When the MSXML parser loads an XML document into a DOM, it reads it from start to finish and creates a logical model of nodes from the structures and content within the XML document. The document itself is considered a single node that contains all of the other nodes, including a node representing the root element, which, in turn, contains all of the element, attribute, and text nodes in the document.

Example

The following XML document has a simple multi-tier structure.

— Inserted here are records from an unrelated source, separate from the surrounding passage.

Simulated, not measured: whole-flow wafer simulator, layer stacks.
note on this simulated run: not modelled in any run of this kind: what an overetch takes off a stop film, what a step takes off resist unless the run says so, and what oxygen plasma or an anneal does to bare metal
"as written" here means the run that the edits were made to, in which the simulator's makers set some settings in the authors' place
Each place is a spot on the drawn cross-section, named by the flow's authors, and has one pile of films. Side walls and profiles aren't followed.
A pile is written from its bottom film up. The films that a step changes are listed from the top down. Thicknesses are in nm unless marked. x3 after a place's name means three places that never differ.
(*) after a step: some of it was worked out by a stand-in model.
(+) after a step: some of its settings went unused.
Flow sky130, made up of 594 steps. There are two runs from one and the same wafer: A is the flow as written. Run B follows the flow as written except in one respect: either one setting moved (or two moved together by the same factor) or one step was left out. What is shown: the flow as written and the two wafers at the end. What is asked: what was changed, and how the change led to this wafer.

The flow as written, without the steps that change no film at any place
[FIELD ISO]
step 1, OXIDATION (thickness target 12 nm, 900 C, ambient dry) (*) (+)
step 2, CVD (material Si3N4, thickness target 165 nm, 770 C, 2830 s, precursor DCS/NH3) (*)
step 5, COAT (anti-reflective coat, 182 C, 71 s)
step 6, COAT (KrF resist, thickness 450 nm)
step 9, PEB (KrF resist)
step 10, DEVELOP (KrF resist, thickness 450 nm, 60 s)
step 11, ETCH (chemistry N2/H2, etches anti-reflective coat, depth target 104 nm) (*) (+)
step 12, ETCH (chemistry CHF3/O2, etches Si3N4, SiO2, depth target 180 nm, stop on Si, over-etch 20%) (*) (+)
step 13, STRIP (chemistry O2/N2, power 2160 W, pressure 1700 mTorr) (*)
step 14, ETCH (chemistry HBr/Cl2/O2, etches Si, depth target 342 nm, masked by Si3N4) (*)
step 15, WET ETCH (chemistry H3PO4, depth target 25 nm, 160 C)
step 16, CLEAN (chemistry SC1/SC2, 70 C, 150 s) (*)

<?xml version="1.0" encoding="UTF-8"?>
<?xml-stylesheet type="text/xsl" href="show_book.xsl"?>
<!DOCTYPE catalog [ 
<!NOTATION XLS PUBLIC "http://www.microsoft.com/office/excel/">
<!ELEMENT COLLECTION    (DATE? , BOOK+) >
<!ATTLIST COLLECTION
    xmlns:dt CDATA #FIXED "urn:schemas-microsoft-com:datatypes">
<!ELEMENT BOOK (TITLE, AUTHOR, PUBLISHER) >
<!ELEMENT DATE          (#PCDATA) >
<!ELEMENT TITLE         (#PCDATA)  >
<!ELEMENT AUTHOR        (#PCDATA)  >
<!ELEMENT PUBLISHER     (#PCDATA)  >
]>
<!--catalog last updated 2000-11-01-->
<catalog xmlns="http://www.example.com/catalog/">
  <book id="bk101">
     <author>&#71;ambardella, Matthew</author>
     <title>XML Developer's &#x47;uide</title>
     <genre>Computer</genre>
     <price>44.95</price>
     <publish_date>2000-10-01</publish_date>
     <description><![CDATA[An in-depth look at creating applications with XML, using <, >,]]> and &amp;.</description>
  </book>
  <book id="bk109">
     <author>Kress, Peter</author>
     <title>Paradox Lost</title>
     <genre>Science Fiction</genre>
     <price>6.95</price>
     <publish_date>2000-11-02</publish_date>
     <description>After an inadvertant trip through a Heisenberg Uncertainty Device, James Salway discovers the problems of being quantum.</description>
  </book>
</catalog>

After MSXML parsing, the top two levels of the node structure representing this document will look like this.

The topmost node is the document itself, which contains all of the other nodes. Immediately within the document are nodes representing the XML declaration, the style sheet processing instruction, the DOCTYPE declaration, and the root element for the document, in this case, catalog.

The catalog element contains the real content of the document, and its structure is shown below.

This part of the DOM contains element, attribute, text, and CDATA nodes. (The character references and built-in entities are converted to ordinary text by the parser, but the CDATA section has its own node.)